The single best illustration is abortion policy and Roe v. Wade. The Supreme Court’s 1973 decision prohibited states from adopting laws that ban abortion and placed severe restrictions on regulation of abortion. This created a level of frustration among abortion opponents that could have been avoided with less intervention, such as leaving abortion policy to the states.
A different example is public schools, which must take stands on issues like affirmative action, prayer, dress and speech codes, curricular content, teaching methods, and more. Some parents are strongly in favor of, say, school prayer, while others are strongly opposed. Public schools have no room for compromise on this issue; they must accept the policy dictated by the Supreme Court’s interpretation of the First Amendment. Vouchers, while not immune from this problem, facilitate compromise if government simply takes no stand on whether vouchers can be used at schools that include prayer. In this way, parents can exercise choice.
Gay marriage is another case in point. By being in the marriage business, government is forced to take a stand on what constitutes a marriage and therefore to be either for or against gay marriage. Under a private contracting approach, government need never mention sexuality one way or another.
Still a further example is funding of science, which forces government to address issues like stem cell research. Leaving all funding to the private sector would not eliminate opposition. But critics would not see their tax dollars used to support this research, so their basis for criticism and their degree of anger would be far lower.
In some instances, of course, polarized reactions might be something society has to accept; the Supreme Court’s decision on flag-burning is perhaps an example. But there are far more instances where the benefits of imposing one view are hard to see. This is one reason to keep most policies at the state rather than the federal level.
Negative Consequence 8: Reduced Self-Reliance
A broad range of policies sends the message that people are too dumb to make reasonable decisions on their own. There are undoubtedly people who might benefit from advice, or from sensible rules, or from being protected from themselves. But policies that attempt to protect people from themselves risk reducing self-reliance more generally.

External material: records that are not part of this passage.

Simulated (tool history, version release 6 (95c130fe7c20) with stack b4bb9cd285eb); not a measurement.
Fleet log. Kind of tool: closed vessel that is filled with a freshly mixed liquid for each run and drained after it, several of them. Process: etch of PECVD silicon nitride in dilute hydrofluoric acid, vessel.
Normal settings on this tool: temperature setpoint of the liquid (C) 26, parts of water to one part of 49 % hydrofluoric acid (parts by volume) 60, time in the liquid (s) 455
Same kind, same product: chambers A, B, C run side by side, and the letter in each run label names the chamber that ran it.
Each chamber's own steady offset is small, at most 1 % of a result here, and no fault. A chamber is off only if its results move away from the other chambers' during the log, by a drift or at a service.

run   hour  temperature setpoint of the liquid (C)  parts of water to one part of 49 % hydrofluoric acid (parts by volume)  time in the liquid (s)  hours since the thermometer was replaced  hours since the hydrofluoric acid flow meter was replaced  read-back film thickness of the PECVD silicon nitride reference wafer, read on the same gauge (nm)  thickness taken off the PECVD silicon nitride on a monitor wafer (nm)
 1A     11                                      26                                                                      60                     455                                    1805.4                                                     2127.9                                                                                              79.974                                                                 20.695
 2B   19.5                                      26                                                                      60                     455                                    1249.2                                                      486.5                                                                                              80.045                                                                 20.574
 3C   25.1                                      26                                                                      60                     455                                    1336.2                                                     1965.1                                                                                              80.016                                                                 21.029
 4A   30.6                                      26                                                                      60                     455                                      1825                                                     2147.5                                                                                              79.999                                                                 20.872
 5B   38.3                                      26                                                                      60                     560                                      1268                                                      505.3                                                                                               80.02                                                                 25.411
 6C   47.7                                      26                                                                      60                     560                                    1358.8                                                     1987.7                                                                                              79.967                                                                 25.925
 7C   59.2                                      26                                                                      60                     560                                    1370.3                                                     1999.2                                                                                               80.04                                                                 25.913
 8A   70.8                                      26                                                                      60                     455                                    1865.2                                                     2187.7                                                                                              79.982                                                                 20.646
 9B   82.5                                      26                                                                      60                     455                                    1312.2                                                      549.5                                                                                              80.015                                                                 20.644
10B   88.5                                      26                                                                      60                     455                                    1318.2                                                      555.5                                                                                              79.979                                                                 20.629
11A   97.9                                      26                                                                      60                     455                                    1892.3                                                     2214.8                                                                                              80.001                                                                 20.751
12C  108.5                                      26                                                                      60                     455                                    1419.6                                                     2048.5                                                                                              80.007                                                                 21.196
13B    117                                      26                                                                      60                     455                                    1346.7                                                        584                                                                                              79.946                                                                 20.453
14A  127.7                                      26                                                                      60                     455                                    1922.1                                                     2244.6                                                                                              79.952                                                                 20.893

Laws against false and misleading advertising are one example. Some business do attempt to swindle their customers. But prohibiting false and misleading advertising gives people an excuse not to worry about this issue. Government enforcement of the ban is highly imperfect, however, so many questionable claims occur every day. Thus unless people use common sense they can easily be misled despite existing law.
Numerous other policies also reduce self-reliance: prohibitions on “bad stuff” like drugs; nutritional guidelines; regulation of decency content on television; safety regulation; food labeling laws; and licensure restrictions for doctors and lawyers.
Government intervention therefore promotes the false message that people do not need to think for themselves because the government has taken care of it. No matter how large government becomes, however, it cannot be everywhere or make every decision. So unless people use common sense, or rely on private institutions that provide good rules of thumb, they will make many bad decisions or be taken advantage of in many situations.
Negative Consequence 9: Thought Control
A final consequence of government intervention is thought control. By their existence, interventions take a stand on important issues. Worse, many control the information that people receive about which interventions make sense.
The potential for thought control is most obvious for policies like education or funding of research, but it applies broadly. Economic regulation takes a stand on how markets work; taxing corporations perpetuates a view that inanimate objects, not people, pay taxes; redistributing income takes a position on self-reliance; campaign finance regulation and estate taxation endorse particular views of wealth accumulation. And so on.
Thus government cannot intervene without perpetuating particular views about how society should be run, about who should be the winners and losers, and about what is good or bad. If this were done by benevolent, competent people, the negatives might be small, but that is unlikely. People are people. Some policy makers have good intentions, some do not. And even those with good intentions make mistakes. So putting control over ideas into the hands of a few is fraught with potential for disaster.
Many non-libertarians regard this last point as ridiculous exaggeration; they see no evidence that countries like the U.S. are slipping toward Big Brother and “1984.”
I hope they are right, but I fear they are wrong. Government now intervenes far more extensively than it has in the past, and people have come to accept a larger and larger role for government. This intervention affects every aspect of economic and social life. If this trend continues, I forecast that even advocates of intervention may rue the day we started down the slippery slope.